HUGH HEWITT has repeatedly noted this new blog by GM Vice Chairman Bob Lutz as evidence that General Motors “gets” blogs.

Naw. Lutz does, maybe, but a company as big as GM doesn’t get anything that fast. And for proof, all you need to do is to read this article from the Wall Street Journal on GM’s response to blog leaks regarding the new Corvette:

The Z06 snafu is a high-profile illustration of how Detroit’s decades-old tactics for generating buzz around a new model don’t always mesh with the realities of the digital media universe. Information about products can be passed around the world instantly by Web sites and blogs that don’t always honor news-release embargoes designed to suit the publication schedules of print magazines. . . .

A Texas computer consultant said he stumbled upon photos of a silver-blue Z06 on the Internet and posted them that afternoon on a Corvette online discussion forum he frequents. Five days later, on Nov. 14, two men from Securitas, GM’s contract security firm, knocked on the door of his Houston home demanding to know who gave him the pictures. He said he refused to let them in, and their parting shot was “We’ll see you in court.”

As soon as the security men left, the 36-year-old computer consultant, who requested his name not be used, posted details of the visit from the “two goons,” as he described them, on two Corvette Web sites. He also posted scanned images of their business cards.

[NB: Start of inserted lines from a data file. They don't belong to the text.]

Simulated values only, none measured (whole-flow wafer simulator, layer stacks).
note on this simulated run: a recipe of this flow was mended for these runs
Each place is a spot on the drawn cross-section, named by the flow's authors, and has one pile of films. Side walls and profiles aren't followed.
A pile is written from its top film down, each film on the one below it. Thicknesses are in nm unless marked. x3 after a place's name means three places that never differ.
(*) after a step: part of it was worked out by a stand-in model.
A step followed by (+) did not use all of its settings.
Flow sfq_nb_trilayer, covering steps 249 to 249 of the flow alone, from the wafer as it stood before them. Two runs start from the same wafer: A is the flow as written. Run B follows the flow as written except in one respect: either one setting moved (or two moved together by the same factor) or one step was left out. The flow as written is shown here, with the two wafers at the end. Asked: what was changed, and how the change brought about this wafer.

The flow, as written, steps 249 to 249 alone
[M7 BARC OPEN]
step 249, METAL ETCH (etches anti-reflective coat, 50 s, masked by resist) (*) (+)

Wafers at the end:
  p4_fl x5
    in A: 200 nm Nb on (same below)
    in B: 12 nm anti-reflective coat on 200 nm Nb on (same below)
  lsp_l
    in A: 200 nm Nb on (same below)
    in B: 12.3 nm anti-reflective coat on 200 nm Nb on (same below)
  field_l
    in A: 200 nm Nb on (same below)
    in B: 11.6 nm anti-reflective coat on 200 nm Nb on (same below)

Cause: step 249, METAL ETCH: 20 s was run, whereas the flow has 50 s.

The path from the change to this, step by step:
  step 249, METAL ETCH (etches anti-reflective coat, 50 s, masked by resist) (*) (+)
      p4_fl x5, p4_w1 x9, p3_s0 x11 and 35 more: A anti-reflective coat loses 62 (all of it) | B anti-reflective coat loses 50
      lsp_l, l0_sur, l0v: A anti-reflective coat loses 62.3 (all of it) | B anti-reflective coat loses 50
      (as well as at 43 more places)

Trust me, that’s not the action of a company that understands the Internet. Somebody needs to educate them! Maybe Lutz will spring for a few copies, and see that they get into the right hands.

UPDATE: Reader Jeff Nolan emails with this observation, which carries an important lesson:

Your mention of GM and blogs, specific to the new Corvette launch, may actually underscore a point that it’s not blogs that GM doesn’t understand, but rather the power of small parts loosely joined in the form of camera phones.

Most of the spy photos that showed up on fan websites (technically not blogs) were from people who snapped pics of them on car carriers, or driving (with body panels disguised) around the Detroit area, with their camera phones.

Blogs played a big part in this, but were it not for individuals with camera phones who were in the right spot at the right time the blogs would have had nothing to publish.

And that’s one reason why I want as many InstaPundit readers as possible to be carrying digital cameras at all times!